March 16, 2003
7:05pm Sunday

THESE RHYMES ARE DARRYL'S, THE BURGERS ARE RONALD'S

This little dog got a special trip to the vet yesterday because he tried to chew his bottom off! Apparently this is what's known in Golden Retriever parlance as "hot spots," and our pal Paul's got em bad. For his efforts he got a big shot of cortisone, a bunch of dog cookies, his anal glands expressed (a bonus none of us expected), and a prescription for a new dog flea narcotic called Revolution. The Revolution will happen when I hand over my credit card for a month's supply because that crap is more expensive than caviar.

Paul weighs one hundred and three pounds. Gray and I laughed when we checked the "normal" weight chart on the vet's wall - typical Goldens max out at seventy. They forgot to average Paul in.

Sad admission: I'm sitting here trying to put another photo in that upper-right area, but I don't know enough HTML to do it right.

Somehow I'm listening to Kenny Loggins "Dangerzone" right now, an unfortunate auditory situation. This happens frequently in iTunes because of the alphabetic listing, and often I'll be listening to some great new thing (like for instance the new Justin Timberlake song "Rock Your Body". I'm serious!) and frickin Bon Jovi will come on. That isn't a good alphabetical example, but you get me. Then again, there are some nice surprises like Le Tigre's "Deceptacon," which just rocked on.

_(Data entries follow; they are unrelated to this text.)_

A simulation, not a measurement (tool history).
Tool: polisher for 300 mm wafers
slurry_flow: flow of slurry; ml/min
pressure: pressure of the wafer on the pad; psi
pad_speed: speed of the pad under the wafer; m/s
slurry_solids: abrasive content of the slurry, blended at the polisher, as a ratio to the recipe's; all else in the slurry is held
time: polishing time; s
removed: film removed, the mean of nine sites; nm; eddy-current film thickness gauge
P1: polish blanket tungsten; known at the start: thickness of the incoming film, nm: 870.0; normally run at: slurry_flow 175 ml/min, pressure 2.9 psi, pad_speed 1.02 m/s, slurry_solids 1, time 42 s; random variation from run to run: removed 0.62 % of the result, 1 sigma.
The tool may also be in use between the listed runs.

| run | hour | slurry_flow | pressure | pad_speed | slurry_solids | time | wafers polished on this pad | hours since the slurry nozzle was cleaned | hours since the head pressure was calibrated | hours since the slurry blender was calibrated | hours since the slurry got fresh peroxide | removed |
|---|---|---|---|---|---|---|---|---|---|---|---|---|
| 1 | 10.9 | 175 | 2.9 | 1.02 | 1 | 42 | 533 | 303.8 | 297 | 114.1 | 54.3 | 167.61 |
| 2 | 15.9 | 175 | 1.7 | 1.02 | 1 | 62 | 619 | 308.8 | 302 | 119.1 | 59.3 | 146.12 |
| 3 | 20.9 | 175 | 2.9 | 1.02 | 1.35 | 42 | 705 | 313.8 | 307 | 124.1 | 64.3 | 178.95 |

That reminds me of a story my now-successful writer friend just told me about how one of his long-lost friends from college who lives in Tennessee saw his credit on an episode and emailed him and was catching up and talking about old times and then suddenly cut the message off by saying, "I gotta take my wife to see Bon Jovi now. She's his #1 fan - the license plate on her truck says 1BONJVI." Niiiiicce. I must, in the interest of disclosure, now admit that I had the name of a rock band on my license plate in high school and through college up until my car exploded. It is still very cool, and holds a place of honor on my wall.

===

Tomorrow night I'm going to see Erasure at The Mayan with my friend and his gay porn star friend. Serious. I can't top that, so I won't say anything else except that tickets were fifty-eight fucking bucks!

===

I finished working on this at end of last week, and it wasn't as bad as I thought it'd be. I found I have a bit of a thing for Colin Firth. How unexpected.

Can't remember if I ever talked about Head of State, but it turns out I never got to work on it... and I never forgave Dreamworks for inviting me to a "screening" which consisted of sitting in their break room in a hard-backed wicker chair watching VHS tapes with timecode on a 27" television. I got some free Fritos and a Sprite, though.

===

I, like Pamie, can't get enough of "The It Factor" on Bravo, and it scares me how good that Krystal girl sings and how she could knock anybody on Americon Idol right on their ass. When she was singing at that party and that producer dude was all, "I went to a party way back when where Aretha Franklin sang and it was amazing and this was just like that, this is the second most amazing experience of my life," I was all choked up. It's nice when nice things happen to nice people. Jesus has her back.

===

I went to a comic book convention with Gray at the Burbank Hilton on Friday night, and it was my first one, and let me just say I would not be saddened if it were my last. Nerds, oh dear darling nerds. You are all nerds there, and the comic with the girl who has the three giant boobs - try again, nerds. The Care Bears plush toys, not so cool. The Hero Bear guy, okay cool, but not cool enough to lure me back again. Talked briefly to the guy who sold the comic "Thirty Days of Night" to New Line or someplace and is now writing the script, and heard about how he took it around town for years as a pitch and nobody would give him the no pun intended time of day, but the second he sent the press release saying he had an actual comic book everybody and their mother called him up with offers. Crazy.

===

Now I have to go recover from spending my whole day doing taxes and watching Bring It On. "Cheerleaders are dancers gone retarded." Hahaha. Oh dear.